We finished the week up a whopping 64 points (+1.4%) at 4655.
Investors received some relief in the form of the RBA’s decision to keep interest rates on hold and positive jobs data.
The materials sector led the gains with the big miners firing.
Murchison Metals (ASX:MMX) was one of the worst performers of the week, dropping nearly 10% after announcing a delay and cost blowout at its project.
The airlines stocks flew as Qantas (ASX:QAN) and Virgin Blue (ASX:VBA) took advantage of Tiger Airways’ demise.
The big four banks were mostly weaker with only National bank (ASX:NAB) gaining ground, up 1%.
Economic News. What Does it Mean?
There was plenty of economic action last week, mostly concerning jobs and interest rates.
The action started on Monday with job ads, which were up 3.7% in June, recovering from a 6.5% drop in May.
The positive news was outshone by retail sales numbers, which dropped 0.6% in May, massively disappointing the market which had expected a 0.3% rise.
The market and the Aussie dollar fell on the news, as investors virtually wiped out all chance of a rate rise the next day.
As expected, the RBA kept interest rates on Tuesday, but still provided a few surprises in its comments.
The Reserve Bank board said that its mildly restrictive monetary policy remains appropriate for now, as it balances the effect of the mining boom against weakness elsewhere in the economy.
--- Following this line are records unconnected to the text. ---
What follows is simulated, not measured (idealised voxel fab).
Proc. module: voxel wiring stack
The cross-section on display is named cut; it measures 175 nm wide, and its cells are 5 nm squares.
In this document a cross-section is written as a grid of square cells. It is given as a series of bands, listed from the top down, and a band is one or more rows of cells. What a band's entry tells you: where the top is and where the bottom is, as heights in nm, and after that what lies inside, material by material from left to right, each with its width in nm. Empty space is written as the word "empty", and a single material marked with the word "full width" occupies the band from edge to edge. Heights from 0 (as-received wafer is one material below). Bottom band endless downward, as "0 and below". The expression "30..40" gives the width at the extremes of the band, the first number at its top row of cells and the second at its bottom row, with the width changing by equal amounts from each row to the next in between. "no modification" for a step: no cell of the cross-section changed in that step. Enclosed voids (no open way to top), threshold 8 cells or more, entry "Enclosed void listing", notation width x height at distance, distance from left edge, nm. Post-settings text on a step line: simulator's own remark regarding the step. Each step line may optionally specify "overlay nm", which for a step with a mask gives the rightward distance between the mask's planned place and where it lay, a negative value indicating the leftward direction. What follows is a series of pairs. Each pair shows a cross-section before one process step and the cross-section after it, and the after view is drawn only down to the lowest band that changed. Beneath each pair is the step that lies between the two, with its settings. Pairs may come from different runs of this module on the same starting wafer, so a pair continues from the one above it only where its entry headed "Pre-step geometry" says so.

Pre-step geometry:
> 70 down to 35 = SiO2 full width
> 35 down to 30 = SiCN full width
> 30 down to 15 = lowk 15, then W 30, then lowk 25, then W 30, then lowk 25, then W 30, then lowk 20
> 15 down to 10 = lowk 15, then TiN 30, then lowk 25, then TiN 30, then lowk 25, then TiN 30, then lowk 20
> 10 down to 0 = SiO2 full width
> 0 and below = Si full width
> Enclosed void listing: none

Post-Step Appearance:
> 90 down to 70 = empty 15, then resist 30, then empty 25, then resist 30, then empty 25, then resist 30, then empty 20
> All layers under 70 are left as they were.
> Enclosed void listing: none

The statement noted that employment growth had moderated in recent months and a slower pace of employment growth is likely to continue.
With CPI expected to be close to target over the next 12 months, the RBA showed it is still concerned about inflation, but comments that underlying inflation is low saw the AUDUSD tumble slightly.
Financial markets are now pricing in a 70% chance of an interest rate cut by the end of the year, although the RBA still suggests the next move will be higher.
The big economic news later in the week was surprisingly strong unemployment data. The headline rate unemployment rate remained unchanged at 4.9%, as expected, but the jobs numbers was a positive surprise.
Total employment rose by 23,400 in June (above expectations for 15,200 extra jobs), but breaking down the numbers showed there was a surge in full-time employment.
This was a much needed kick for the local market, which has had a string of weak economic readings in recent months.
Overseas Market and Commodity Wrap:
Financial markets enjoyed another strong week, with equities and commodities putting on solid gains.
All three key US indices all finished ahead, albeit logging much more modest gains compared to the supercharged gains posted a week earlier.
With the positive debt developments in Greece wearing off, investors focused on the US which boasted mixed employment data at the end of the week.
The Dow rose 0.6% for the week, the S&P 500 inched 0.3% higher and the Nasdaq put on 1.6%. American companies will start reporting second-quarter earnings this week, which will drive the market for the next month.
In the UK the FTSE closed flat for the week, as media stocks fluctuated around the News of the World scandal and its effect on News Corp and its main rivals.
Asian markets put on strong gains, with Chinese markets (mainland China and Hong Kong) rising around 1.5%. The Nikkei rose 2.7%, with a weak yen helping to boost the key exporter stocks.
All the major commodity prices rose last week.
Oil prices rose 1.3% for the week, but had been up much stronger earlier in the week before a weak inventory reading and poor jobs data on Friday poured cold water on expectations of global energy demand.
Gold rose 4% as fears grew that the Euro debt crisis would spread to Ireland, Italy and Portugal. Other precious metals also closed with good gains. Silver (+8.5%) was the standout, followed by palladium (+2.5%) and platinum (-1.2%).
Base metals also logged good gains. Nickel rose 4%, while aluminium, copper and lead each gained around 2.5% for the week.